Swampscott Farmer’s Market policy updates planned

SWAMPSCOTT — Town officials are considering policy changes to the Farmer’s Market in the wake of a public complaint from one its vendors alleging unfair treatment.

Dina Maietta, a 27-year town resident and her fiancé, Ricky Prezioso, run Cannoli Corner and More at the market, where they have been vendors for the past five years.

The couple spoke publicly at a Board of Selectmen meeting last month, claiming that the town’s recreation director, Danielle Strauss, had been treating them unfairly and charging them more than other vendors. They alleged they have also been charged a mandatory donation over the years for town events and that they have been “bullied,” saying that the situation has caused them both emotional and financial harm.
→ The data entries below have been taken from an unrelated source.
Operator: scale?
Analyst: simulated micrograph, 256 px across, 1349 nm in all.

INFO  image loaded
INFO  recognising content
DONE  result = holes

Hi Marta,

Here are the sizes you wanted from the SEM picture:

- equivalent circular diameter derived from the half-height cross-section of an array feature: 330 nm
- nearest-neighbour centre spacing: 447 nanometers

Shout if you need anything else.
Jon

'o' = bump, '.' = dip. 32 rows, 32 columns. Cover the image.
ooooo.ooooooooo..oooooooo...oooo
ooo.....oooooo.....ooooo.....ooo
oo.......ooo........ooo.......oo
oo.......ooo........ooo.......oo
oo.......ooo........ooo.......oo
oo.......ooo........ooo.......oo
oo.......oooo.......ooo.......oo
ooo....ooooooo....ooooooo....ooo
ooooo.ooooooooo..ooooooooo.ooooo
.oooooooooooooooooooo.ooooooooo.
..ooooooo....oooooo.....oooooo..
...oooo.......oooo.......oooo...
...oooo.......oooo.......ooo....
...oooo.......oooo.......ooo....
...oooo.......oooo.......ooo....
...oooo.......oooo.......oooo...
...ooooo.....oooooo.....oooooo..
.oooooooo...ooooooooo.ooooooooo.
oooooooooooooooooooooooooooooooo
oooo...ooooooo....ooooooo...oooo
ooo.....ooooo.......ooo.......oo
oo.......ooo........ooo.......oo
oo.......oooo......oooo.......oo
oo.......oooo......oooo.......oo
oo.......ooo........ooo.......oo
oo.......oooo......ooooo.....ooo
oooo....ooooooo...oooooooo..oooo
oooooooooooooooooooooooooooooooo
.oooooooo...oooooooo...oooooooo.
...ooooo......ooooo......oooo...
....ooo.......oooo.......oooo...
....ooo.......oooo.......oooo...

But Town Administrator Sean Fitzgerald said he thinks the complaint stems from a misunderstanding and inconsistencies in the Farmer’s Market policies. He said he thinks “there was some inconsistencies with how we establish policies for donations and solicitation, and as we go forward, we will look to standardize the fees and some of the costs associated with the Farmer’s Market.”

“The Farmer’s Market created a terrific opportunity for the creative economy to really thrive in Swampscott, but it’s important to recognize that over these last few years, our policies and regulations really do need to be updated to keep up with the complexities of the market,” Fitzgerald said.

Strauss said updating the policies for the market is something that she and Fitzgerald have been working on for quite awhile.

“The sleepy little Farmer’s Market has grown into quite the great little community event that we can have every single Sunday and it’s been very popular this summer and we felt it was time to update our policies,” Strauss said. “We have a lot more people emailing us every week asking us to join the Farmer’s Market.”

“We’ve gone from a little over 10 vendors to now over 30 and it’s important to establish a structure that would allow us to deal with how we manage fees and logistics associated with the market,” said Fitzgerald. “I do think it’s important to have a board of directors that reflects a number of perspectives and I’m confident that we can continue to build upon the success of the market and evolve strategies that would help us ensure Swampscott’s Farmer’s Market is one of the best in Massachusetts.”

Fitzgerald said that when he was made aware of the complaint in July and learned the town was accepting cash for the market, the decision was made to prohibit cash fees. He said he doesn’t think the appearance of taking cash is appropriate and “I think we can coordinate some of the accounting and reconciliation if we move to either online or a non-cash payment system.”

Fitzgerald said staff had mentioned that there were some misunderstandings about the donations for the Fourth of July, or Strawberry Festival, which he said were not mandatory, but rather suggested.

Responding to the couple claiming that they had been charged more for the Farmer’s Market fee, or that they were charged when other vendors weren’t, Fitzgerald said he thinks that some vendors paid less and that’s part of the inconsistencies that the pair has identified as being unfair. He said there can be a different policy that captures the equity of the market — for example, he said there could be a different policy for vendors that are a little smaller or have a different type of product.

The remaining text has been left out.